Matt Callahan is an Art Director at The Washington Post. I sat down with him recently to talk about how he has used his work in the design department to modernize The Post digitally, and use different approaches with big stories. Matt has recently worked on pieces about the Galapagos, the slow death of the electric guitar, and an interactive approach to the National Parks’s 100th anniversary.
Some of the answers have been shortened for both length and clarity.
Would you describe yourself as a coder, art director, or journalist? Or a mix of them all?
I’d describe myself as an art director foremost. My greatest strength I find is conceptualizing ideas and finding the most effective manner of communicating an idea. What I find most exciting about web development is being able to carry out these ideas and concepts in new and different ways. Furthermore, you get to communicate with people with an immediacy that is unlike print. You can reach them on their phone, computer, tablet and do it all instantaneously.
When did you start coding?
My first class in computer programming was in high school in 2007. I took a course in C++ as a misguided attempt to learn Photoshop (the person I knew who was most skilled in Photoshop had just taken that class, so…). That said I didn’t use coding in any real capacity outside of class or personal websites until I worked at The Post — end of 2014.
What’s more important, good storytelling skills or coding skills, when taking on a custom project?
Good storytelling skills are imminently more important. You can always pick up the actual programmatic skills. Understanding how animation works and what function it provides, versus images, versus video versus audio is something you can learn from watching and listening, but it is hard and takes practice. If you understand how it works you can communicate ideas and work with others to help create an overall vision. If you just understand the tools you’re at the mercy of someone else’s idea.
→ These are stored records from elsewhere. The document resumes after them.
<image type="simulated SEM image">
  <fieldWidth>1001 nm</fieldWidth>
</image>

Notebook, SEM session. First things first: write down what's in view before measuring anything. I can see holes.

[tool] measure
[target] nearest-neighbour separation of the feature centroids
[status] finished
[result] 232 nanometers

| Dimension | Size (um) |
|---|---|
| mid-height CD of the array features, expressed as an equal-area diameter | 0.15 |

What’s the most valuable thing you know when it comes to coding?
Sketches and rapid prototyping. Never get too near and dear to your first idea or version. Honestly, don’t spend much time working on it — do a sketch with pencil. Envision it. Think how someone will approach it. Then do a quick wireframe. Then an unstyled HTML doc. Don’t worry about how it actually looks until it works right — because people actually need to read it and use it. Otherwise it’s design for the sake of design — which is neither functional nor useful.
Let’s move on to more specific projects you’ve worked on recently. Which enterprise template were you most proud of?
The Marine story was probably one of the pieces I’m most proud of. It was an opportunity to explore so many different modes of storytelling all within the same story. I was able to be so close to the project because I was brought in just as the story was being rewritten. I had almost-daily meetings with the reporter, John Cox. We talked about what shape the story was taking — and he understood that I cared about telling this story every bit as much as he did. When the reporters know that you care and how much you care, you can have conversations and arguments, discussions, and it’s okay because you’re all playing for the same team.
With the Galapagos template, how long did that take to construct?
The Galapagos story was probably about two months or longer in total planning time. Though not all of that time was spent actively working on it, and it wasn’t my only project (I was designing travel on a weekly basis as well). Most of the time was spent trying to just get our heads around what this story would be. Then some time on how to conceptualize how to tell this story — whether it would be map based or story based, and how to navigate from video to video. Later we ran into the technical limitations of 360 video, which included probably a week of just last minute bug squashing and changing out a video player just a few days before publication.
And finally, were you surprised that the national park “find your park” interactives were so popular?
Certainly — though gratified might be a better word. This one in particular was a very long term project. We started brainstorming ideas for this at the end of 2015 and it didn’t run until summer 2016. We’ve talked about it since and we could and Alexa, Nicole and I don’t remember who came up with the idea of checking in or logging which parks you’ve been to, but we all loved the idea — especially because national park lovers are very devoted and very passionate. This was also great fun because I got to help shape the length of content and what type of content we wanted alongside Nicole, which made it a truly great experience.
Takeaways: Talking to Matt was really helpful. He’s someone I’ve seen in the newsroom, and he always has his computer open with JavaScript. It was really exciting to learn that a lot of the mold-breaking stories The Post has done involve his handiwork. He had a really cool approach to web development as well. Like he mentioned, attention to storytelling and the end goal are paramount, and you can learn the code along the way.